The day kicked off at 2 p.m. with planetarium show topics ranging from ‘The Magic Tree House’ to ‘Earth’s Wild Ride’. Of the almost 600 people who participated, the number itself a record; most were of elementary school age with parents as guides.
“We’ve just had a huge turnout, absolutely huge. We schedule[d] three shows in the afternoon, and we had to do an extra one, and all of them have been full,” Knocke said. “Around two o’clock we had people lined down around the cafeteria. That many people we’ve never had. If we filled the planetarium in years past, we were good. Some shows last year, I think we had six people show up so this really is the biggest group we’ve ever had.”
The CMAA donated space memorabilia was also a high point for many of the visitors. Children and adults looked at newspapers and magazines dating back to the 1960s which highlighted events like the first man in space and the first men on the moon.
CMAA member Randall Durk spent much of his life gathering the tokens because of an interest in space and decided to display them for the benefit of the community at Astronomy Day.
“I’ve collected all of this over my life, but I’ve stopped now that I’m getting old. I’ve always liked this stuff, and it was just a way to satisfy my interest in the subject I suppose,” Durk said. “It’s all really interesting, and it’s just nice to be able to show the area some of these things in this sort of format.”
Part of the celebrations also included a telescope demonstration and lesson where Durk would teach attendees how to use a telescope correctly and focus on different objects in the night sky. However, the cloudy conditions and mind-afternoon rain cancelled that portion.
Nevertheless, RBHS sophomore Andrew Neugarten said he enjoyed his time at the event as both a visitor and volunteer.
“I’ve only been helping out for a couple days actually so far, but I’ve always loved space and it just seemed like a logical place to go and volunteer,” Neugarten said. “The amount of people that showed up definitely surprised me, but it was a really cool event so it made sense.”

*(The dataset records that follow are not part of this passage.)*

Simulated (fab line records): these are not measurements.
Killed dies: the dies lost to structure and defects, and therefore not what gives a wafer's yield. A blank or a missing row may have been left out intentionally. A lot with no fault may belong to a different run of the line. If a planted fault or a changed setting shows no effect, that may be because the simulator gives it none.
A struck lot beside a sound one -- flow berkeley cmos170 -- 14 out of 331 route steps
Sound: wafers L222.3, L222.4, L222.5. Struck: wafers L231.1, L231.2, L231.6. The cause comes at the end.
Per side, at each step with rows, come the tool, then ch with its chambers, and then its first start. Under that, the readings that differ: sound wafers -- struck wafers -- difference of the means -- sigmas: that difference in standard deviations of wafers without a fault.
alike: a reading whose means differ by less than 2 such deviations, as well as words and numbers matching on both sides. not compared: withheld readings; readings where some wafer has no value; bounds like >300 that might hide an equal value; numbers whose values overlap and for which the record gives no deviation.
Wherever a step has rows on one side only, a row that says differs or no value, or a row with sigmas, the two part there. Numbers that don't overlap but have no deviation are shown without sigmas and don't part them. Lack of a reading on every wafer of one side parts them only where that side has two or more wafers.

Though most of the shows now are geared toward astronomy, there are plans for a future expansion into other science fields as well as increased number of shows. Both depend on the amount of positive feedback from community members.
“I think it’s just a great resource. It’s a place for the community to take their kids to learn about science,” Knocke said. “We’re going to be able to start offering public shows every second Saturday of the month, and we’ll start off with two shows, but we may have to expand that based on the public’s reaction. We’re just trying to test the waters and see what the response is, and it’s been great so far.”